The hon. Gentleman referred to TECs. Does not he know that almost all the TEC chairmen protest loudly that they have been given responsibilities by the Government without being given the resources to carry them out, and have recruited various people from the private sector to contribute to the TECs, who discover on arrival that there is no money for them to carry forward the programme? My constituency is suffering from that very problem. The Government amalgamated the Scottish Development Agency and the Training Agency into a new organisation, Scottish Enterprise, and set up many local enterprise companies. The one that affects my constituency, Lanarkshire Development Agency, has had to cut the training programme that had already been promised. Its first job is to deliver the bad news that the Secretary of State for Employment lost the argument with the Chancellor on the previous autumn statement figures. That is why, unhappily, money is being cut from training. I hope that, when he reflects on it, the hon. Gentleman will see that there is a great deal of wisdom in what we are saying.
There are some proposals in the Budget——
I wonder whether, before the right hon. and learned Gentleman hastily moves on from Labour's shadow Budget—[Interruption.] He would have been wise to move hastily because he will know that I have been asking the hon. Member for Oldham, West (Mr. Meacher) to explain the major balancing item in the shadow Budget, an alleged saving of £619 million by withdrawing the personal pensions incentive. That could be done only by taking back money to which people already have a legal entitlement and wrecking 4 million personal pensions. Is that the Opposition's policy?

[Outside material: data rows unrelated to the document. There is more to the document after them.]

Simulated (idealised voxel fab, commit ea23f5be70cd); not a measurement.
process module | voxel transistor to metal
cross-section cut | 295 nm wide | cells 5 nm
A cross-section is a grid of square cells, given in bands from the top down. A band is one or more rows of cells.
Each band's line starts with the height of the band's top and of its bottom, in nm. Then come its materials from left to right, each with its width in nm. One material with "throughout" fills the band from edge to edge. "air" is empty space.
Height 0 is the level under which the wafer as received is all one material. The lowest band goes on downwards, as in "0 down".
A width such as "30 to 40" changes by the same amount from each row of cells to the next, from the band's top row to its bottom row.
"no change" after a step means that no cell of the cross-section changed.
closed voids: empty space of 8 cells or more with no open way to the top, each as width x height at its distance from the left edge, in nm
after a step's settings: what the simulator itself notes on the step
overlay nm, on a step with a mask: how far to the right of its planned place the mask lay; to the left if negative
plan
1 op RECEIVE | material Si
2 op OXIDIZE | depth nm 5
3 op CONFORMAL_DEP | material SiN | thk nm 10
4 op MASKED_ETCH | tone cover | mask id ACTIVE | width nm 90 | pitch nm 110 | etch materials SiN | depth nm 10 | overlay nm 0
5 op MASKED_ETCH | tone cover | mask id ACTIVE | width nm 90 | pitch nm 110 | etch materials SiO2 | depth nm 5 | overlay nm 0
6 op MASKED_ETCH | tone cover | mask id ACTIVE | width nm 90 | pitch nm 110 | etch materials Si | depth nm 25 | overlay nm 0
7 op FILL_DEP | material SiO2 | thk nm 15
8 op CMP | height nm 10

The right hon. Gentleman knows perfectly well that that was one of the changes that we proposed. Our proposals clearly suggested that the bribe for people to enter personal pension schemes should not be continued. The precise figure—which I understand the right hon. Gentleman also contests—was supplied by his Department in a parliamentary answer. On the whole, we should be entitled to rely on that. That is the answer.
rose——
The right hon. Gentleman might ask me whether I am prepared to give way. I have not assented to give way and it is slightly arrogant to wander up to the Dispatch Box without asking the speaker if he will give way.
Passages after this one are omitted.